Police beating caused Aboriginal death

A coroner in Australia has found that the police were responsible for the 2004 death in custody of an Aboriginal man, which caused rioting on a remote island community.

Aboriginal communities complain of police discrimination

Christine Clements, the Queensland deputy state coroner, found that police at Palm Island, about 1,000km north of Brisbane, beat Cameron Doomadgee causing injuries that led to his death.

Her 35-page report was handed to state prosecutors, who will decide whether to charge the police officer accused of landing the fatal blows after arresting Doomadgee for swearing at police while he was drunk.

Clements rejected Senior Sergeant Chris Hurley’s assertions that Doomadgee was fatally injured in a fall, and said the officer had been “untruthful” when he denied hitting Doomadgee after arresting him.

She also criticised the initial police investigation into the death and demanded improvements in the way the law deals with Australia’s impoverished Aboriginal communities.

Powerful blow

Doomadgee, 36, also known by his tribal name Mulrunji, died on November 19, 2004, after being arrested for verbally abusing police as he walked past the scene of a domestic dispute.

“At the end of the day a decent Aboriginal man died in a police cell, which in this day and age should not be happening”

Alec Doomadgee

Rioting broke out in Palm Island about a week later when an autopsy revealed that he had four broken ribs and his liver had been “cleaved in two” as well as a ruptured spleen before he died in an injury consistent with a powerful blow.
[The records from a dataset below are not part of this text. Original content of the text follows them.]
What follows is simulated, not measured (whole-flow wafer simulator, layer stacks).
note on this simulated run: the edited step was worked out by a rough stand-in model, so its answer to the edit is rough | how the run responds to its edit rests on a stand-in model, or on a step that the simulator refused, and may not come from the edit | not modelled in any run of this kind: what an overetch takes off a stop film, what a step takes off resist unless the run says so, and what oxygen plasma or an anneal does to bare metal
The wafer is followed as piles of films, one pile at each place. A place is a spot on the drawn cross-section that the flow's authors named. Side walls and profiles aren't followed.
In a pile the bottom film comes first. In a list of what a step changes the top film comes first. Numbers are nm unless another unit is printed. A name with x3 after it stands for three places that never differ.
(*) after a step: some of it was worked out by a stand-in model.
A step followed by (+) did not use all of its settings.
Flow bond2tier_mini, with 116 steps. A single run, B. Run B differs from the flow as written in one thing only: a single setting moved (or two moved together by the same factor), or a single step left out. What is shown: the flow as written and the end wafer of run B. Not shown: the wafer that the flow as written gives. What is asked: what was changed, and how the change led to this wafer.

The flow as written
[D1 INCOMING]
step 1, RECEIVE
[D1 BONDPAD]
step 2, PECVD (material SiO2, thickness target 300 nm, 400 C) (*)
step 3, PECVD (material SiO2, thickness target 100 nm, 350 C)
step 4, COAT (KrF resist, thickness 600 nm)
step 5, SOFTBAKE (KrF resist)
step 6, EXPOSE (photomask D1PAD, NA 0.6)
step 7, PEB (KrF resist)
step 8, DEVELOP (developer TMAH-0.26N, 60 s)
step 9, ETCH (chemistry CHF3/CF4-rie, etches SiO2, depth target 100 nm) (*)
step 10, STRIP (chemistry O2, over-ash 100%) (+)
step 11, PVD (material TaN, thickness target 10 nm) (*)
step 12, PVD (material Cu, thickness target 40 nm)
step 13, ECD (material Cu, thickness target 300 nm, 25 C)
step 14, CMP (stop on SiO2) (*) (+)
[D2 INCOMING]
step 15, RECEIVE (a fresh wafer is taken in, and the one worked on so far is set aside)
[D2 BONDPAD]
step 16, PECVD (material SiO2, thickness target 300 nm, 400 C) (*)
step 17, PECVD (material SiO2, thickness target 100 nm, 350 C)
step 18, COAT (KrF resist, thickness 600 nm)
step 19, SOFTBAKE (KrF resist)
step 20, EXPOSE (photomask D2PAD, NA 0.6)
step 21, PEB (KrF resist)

Angry Palm Island residents torched the police station and the homes of the island’s 14 police officers, in a violent attack that only ended when extra officers were flown in from the mainland.

Palm Island has had a troubled history, earning the dubious title of the most violent place on earth outside a combat zone in the 1998 Guinness Book of Records.

Aboriginal groups have long complained about police discrimination, and claimed the Doomadgee case demonstrated institutional racism in the way indigenous communities are policed.

‘Fatal injuries’

Clements found that Doomadgee’s initial arrest was unjustified, saying “he was not a troublemaker and had never been arrested on the island”.

She said when Doomadgee was arrested he struck policeman Hurley, and the policeman considered his authority was being challenged.

The deputy coroner found that Doomadgee and Hurley fell to the ground as they entered the island’s police cell, after which the policeman repeatedly hit the prisoner in the body.

“I conclude that these actions of senior sergeant Hurley caused the fatal injuries,” she said.

Doomadgee’s family welcomed the finding and urged the prosecutor’s office to charge Hurley.

Mulrunji’s cousin Alec Doomadgee said: “If the Queensland government wants to restore faith, trust and pride in the Queensland Police Service, something needs to be done.

“At the end of the day, a decent Aboriginal man died in a police cell, which in this day and age should not be happening.”

Witch-hunt

The Queensland police union said Hurley was the victim of a witch-hunt.

Gary Wilkinson, the union president, said: “This decision by the coroner has dumbfounded us, Chris Hurley has been hung out to dry by her.”

Australia’s Aboriginal community numbers about 470,000 out of the country’s 20 million population.

They have a life expectancy about 20 years lower than the national average and much higher rates of poverty, unemployment and social problems.